Shares of Delhivery Ltd. dropped as much as 11.3%, the most since the company debuted on the bourses on May 24 on wider losses in Q1.
The company posted a net loss of Rs 400 crore, compared to a Rs 192 crore loss in the same period last year.
Highlights (YoY)
Revenue up 15.7% to Rs 1,746 crore.
Adjusted Ebitda at a negative Rs 217 crore vs a negative Rs 58 crore.
Ebitda margin at -12.5% vs -3.8%
“Our Ebitda margins were temporarily affected through the integration phase with Spoton as a result of inherent seasonality in the partial truckload business, slightly slower than planned phasing of customer restarts and retention of capacity to maintain service quality and in anticipation of second half volumes”, said Abhik Mitra, chief customer experience officer, Delhivery and CEO of Spoton.
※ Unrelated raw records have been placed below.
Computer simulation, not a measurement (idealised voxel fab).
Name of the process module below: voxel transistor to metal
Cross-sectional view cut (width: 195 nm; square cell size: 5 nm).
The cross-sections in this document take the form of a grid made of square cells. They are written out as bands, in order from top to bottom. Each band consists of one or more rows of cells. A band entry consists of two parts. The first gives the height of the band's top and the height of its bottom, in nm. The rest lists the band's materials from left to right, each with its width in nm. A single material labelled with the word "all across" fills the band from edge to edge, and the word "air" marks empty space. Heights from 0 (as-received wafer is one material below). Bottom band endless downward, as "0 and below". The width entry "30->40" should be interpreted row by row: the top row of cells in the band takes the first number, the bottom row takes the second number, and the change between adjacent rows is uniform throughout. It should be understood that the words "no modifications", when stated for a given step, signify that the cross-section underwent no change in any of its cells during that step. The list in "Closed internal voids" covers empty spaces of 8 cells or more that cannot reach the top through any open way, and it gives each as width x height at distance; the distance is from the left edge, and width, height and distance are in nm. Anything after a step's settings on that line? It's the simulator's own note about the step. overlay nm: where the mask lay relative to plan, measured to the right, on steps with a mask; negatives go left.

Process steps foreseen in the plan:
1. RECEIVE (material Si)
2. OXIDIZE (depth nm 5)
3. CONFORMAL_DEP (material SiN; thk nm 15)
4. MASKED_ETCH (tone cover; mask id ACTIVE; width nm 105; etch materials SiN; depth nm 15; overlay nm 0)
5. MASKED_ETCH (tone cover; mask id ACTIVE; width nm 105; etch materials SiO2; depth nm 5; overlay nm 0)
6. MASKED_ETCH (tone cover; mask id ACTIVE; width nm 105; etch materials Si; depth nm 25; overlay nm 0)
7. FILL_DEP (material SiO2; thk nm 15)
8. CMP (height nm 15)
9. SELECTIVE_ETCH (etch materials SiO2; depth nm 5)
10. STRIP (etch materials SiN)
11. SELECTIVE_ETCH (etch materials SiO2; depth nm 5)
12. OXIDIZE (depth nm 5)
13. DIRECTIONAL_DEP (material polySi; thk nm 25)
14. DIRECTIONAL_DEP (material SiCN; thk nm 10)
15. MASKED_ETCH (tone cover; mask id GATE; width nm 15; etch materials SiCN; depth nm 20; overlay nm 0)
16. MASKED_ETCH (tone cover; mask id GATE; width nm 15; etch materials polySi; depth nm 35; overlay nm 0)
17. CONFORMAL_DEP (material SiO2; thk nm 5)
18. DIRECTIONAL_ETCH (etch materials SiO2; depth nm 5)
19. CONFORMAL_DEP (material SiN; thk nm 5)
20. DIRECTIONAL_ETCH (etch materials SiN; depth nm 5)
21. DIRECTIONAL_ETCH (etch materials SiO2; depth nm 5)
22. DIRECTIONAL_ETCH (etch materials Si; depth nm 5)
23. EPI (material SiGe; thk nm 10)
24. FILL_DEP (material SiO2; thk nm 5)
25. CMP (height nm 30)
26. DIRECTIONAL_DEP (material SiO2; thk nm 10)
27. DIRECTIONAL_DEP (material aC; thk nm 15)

“The first half is the period during which we commission new capacity in preparation for seasonally higher volumes in the second half. As PTL Freight volumes continue to recover and Express Parcel shipments continue to grow, we expect capacity utilization to improve”, said Ajith Pai, chief operating officer, Delhivery.
Shares of the company fell over 11%. Of the 10 analysts tracking the company, five maintain 'buy' and three suggest 'hold', while two recommend 'sell'. The overall consensus price of analysts tracked by Bloomberg implies an upside of 2.5%.